Former Phones 4u chief marketing officer Scott Hooton has joined Dixons Carphone as an industry consultant, Mobile has learnt.
Hooton's appointment is seen as a clever strategic move by Dixons Carphone since it gives the retailer access to Hooton's considerable industry experience and knowledge of the former Phones 4u's business.
Dixons Carphone has made no secret of its ambition to grab as much of the collapsed Phones 4u’s business as possible. Carphone Warehouse CEO Graham Stringer told analysts at a recent strategy day that the demise of Phones 4u created ‘huge opportunities’ for Dixons Carphone, adding that the company wanted to attract its former rival’s customers and the very best of its talent.
Sources say Hooton has been working in Carphone Warehouse’s Acton headquarters. One source said: ‘He has been seen around the building. It is no surprise. He has so much experience and knowledge of Phones 4u’s business and what made it work. Dixons Carphone will take the best and leave the rest, with his help.’
Another source, referring to Vodafone and EE’s decision to end their trading agreements with Phones 4u, which triggered the retailer’s collapse last month, said: ‘Well I am sure Scott would prefer Dixons Carphone to get the benefit of his knowledge before any of the operators. It’s a great coup for Carphone.’
Hooton is a highly respected industry veteran who brings substantial experience to Dixons Carphone. He joined the Caudwell Group in 1992 as financial controller where his numerous roles included Phones 4u financial director, commercial director, trading director and chief marketing officer.

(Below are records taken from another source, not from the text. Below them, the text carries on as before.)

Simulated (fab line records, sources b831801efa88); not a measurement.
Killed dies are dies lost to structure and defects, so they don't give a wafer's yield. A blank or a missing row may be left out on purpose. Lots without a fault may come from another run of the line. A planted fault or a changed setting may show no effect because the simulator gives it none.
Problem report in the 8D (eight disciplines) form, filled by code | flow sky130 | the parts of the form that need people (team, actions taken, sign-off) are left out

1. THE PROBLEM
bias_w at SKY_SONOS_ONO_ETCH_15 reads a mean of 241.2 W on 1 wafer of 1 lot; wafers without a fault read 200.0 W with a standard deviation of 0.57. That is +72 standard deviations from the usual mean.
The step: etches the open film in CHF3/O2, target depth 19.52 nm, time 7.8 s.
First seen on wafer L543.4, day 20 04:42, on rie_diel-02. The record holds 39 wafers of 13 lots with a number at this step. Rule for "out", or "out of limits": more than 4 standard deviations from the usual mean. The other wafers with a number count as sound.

During his 22 years at the company Hooton played central roles in the launch of Phones 4u’s Netherlands business, the creation of the company’s insurance business and the fast track roll out of Phones 4u’s retail estate which saw the company open 250 stores in 18 months, bringing its total store count to 450 by 2007.
Hooton was also a key member of the management team which, with Providence Private Equity, acquired Phones4u from John Caudwell in 2006.